Yes, we know the Lady Dukes were playing in their own Convocation Center, but remember that the students were still on Spring Break and the Lady Monarchs had beaten the Dukes on the JMU court during the regular-season. But the JMU Band, which is equal in energy and quality to the Virginia Pep Band, provided an emotional edge for the Lady Dukes who were able to sleep in their own beds during the stretch of three straight games.

Most area basketball fans remember Kenny who was a member of the Waynesboro High School varsity basketball team from 1985 to 87, was named to the All-Valley District team and was also named to the Little Giant Hall of Fame several years ago after being named All-State Honorable Mention in his junior and senior seasons and played in the Virginia High All-Star Game down in Lynchburg after his senior year.

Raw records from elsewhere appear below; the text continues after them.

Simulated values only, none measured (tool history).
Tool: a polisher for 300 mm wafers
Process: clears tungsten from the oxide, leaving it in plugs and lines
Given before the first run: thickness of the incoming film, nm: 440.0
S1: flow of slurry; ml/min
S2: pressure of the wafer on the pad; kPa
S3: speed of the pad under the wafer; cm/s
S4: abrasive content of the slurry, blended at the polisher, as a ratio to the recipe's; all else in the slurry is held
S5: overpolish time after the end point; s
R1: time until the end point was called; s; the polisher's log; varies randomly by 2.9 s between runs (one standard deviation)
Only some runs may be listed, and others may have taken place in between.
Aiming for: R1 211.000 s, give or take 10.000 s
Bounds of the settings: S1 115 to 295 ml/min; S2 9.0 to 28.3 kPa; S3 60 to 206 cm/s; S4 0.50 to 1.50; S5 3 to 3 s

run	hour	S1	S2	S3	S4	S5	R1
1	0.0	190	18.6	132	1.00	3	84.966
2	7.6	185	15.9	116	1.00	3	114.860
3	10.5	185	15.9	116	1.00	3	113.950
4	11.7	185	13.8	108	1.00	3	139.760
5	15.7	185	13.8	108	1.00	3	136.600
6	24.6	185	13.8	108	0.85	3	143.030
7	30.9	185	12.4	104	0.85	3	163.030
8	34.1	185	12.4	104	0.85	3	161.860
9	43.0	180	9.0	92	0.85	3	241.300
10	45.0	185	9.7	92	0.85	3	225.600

He then played college ball at JMU for four years (1987 to 91) and became a regular in his sophomore season when he started in 20 games and averaged 11.5 points and had 112 assists to lead the team in that statistic. Brooks averaged only eight minutes per contest as a junior in Lefty Driesell’s first year at JMU, but then played an average of 20 minutes a game in his senior season when he averaged 6.8 points a game. He played in two NIT tourneys under Lefty and was an assistant coach for the men’s team in ’93 and ’94 when the Dukes won the CAA Tournament title and got an NCAA Tourney bid.

Kenny became a full-time assistant at VMI in 1996, then became a full-time men’s assistant back at JMU under Sherman Dillard in 2002 before being named head coach in 2003. He was CAA Women’s Coach of Year in 2007 and Virginia Coach of the Year that same season.

Coach Brooks has an overall record of 172-78 as head coach of the women’s team. He is the second winningest coach in JMU women’s basketball history behind the legendary Shelia Moorman and the Lady Dukes have made the CAA finals in four of the last five years. The Dukes got an at-large bid to the NCAA Tourney in 2007.

His mom, Darlene Brooks goes to every home game and still lives in Waynesboro where she works for Ntelos. Kenny and wife Chrissy have three daughters ages 4-to-11.

We talked by phone to Kenny Monday morning during a day off from practice and asked him what are the aspects of the game which the team has improved on the most over the course of the past season? Said Brooks, “We have improved on every aspect of the game and our chemistry has also improved a lot.”

What will Brooks stress in practice this week? “We are playing well right now so it is just a matter of fine-tuning and staying sharp,” said the JMU Coach. “Since we won’t know until tonight who we are going to play yet in the tourney, we are giving the girls a day of rest after three straight games to get their physical strength back so they have fresh legs by Thursday or Friday.”

Asked if he thought the zone or the man-to-man was the Dukes’ most effective in the CAA tourney, Brooks replied, “The zone was best in the first two games to keep us out of foul trouble. But the man-to-man was better in the finals because we played man most of the season. We have a full-court press, but didn’t use it this past weekend because of the fact we were playing three straight games in the tourney so we needed to conserve our energy and keep from running out of gas.”

Some coaches shorten practices in the post-season. Does Brooks believe in that strategy? “Absolutely,” said the Dukes’ top dog. “We only go an hour and a half at most now, partly to prevent injuries.

“Winning the CAA Tourney title for the first time since 1989 was one of our goals at the begining of the season. Our next goal on the list to challenge this team is that we want to tie or pass the single-season 28-win record for girls at JMU.”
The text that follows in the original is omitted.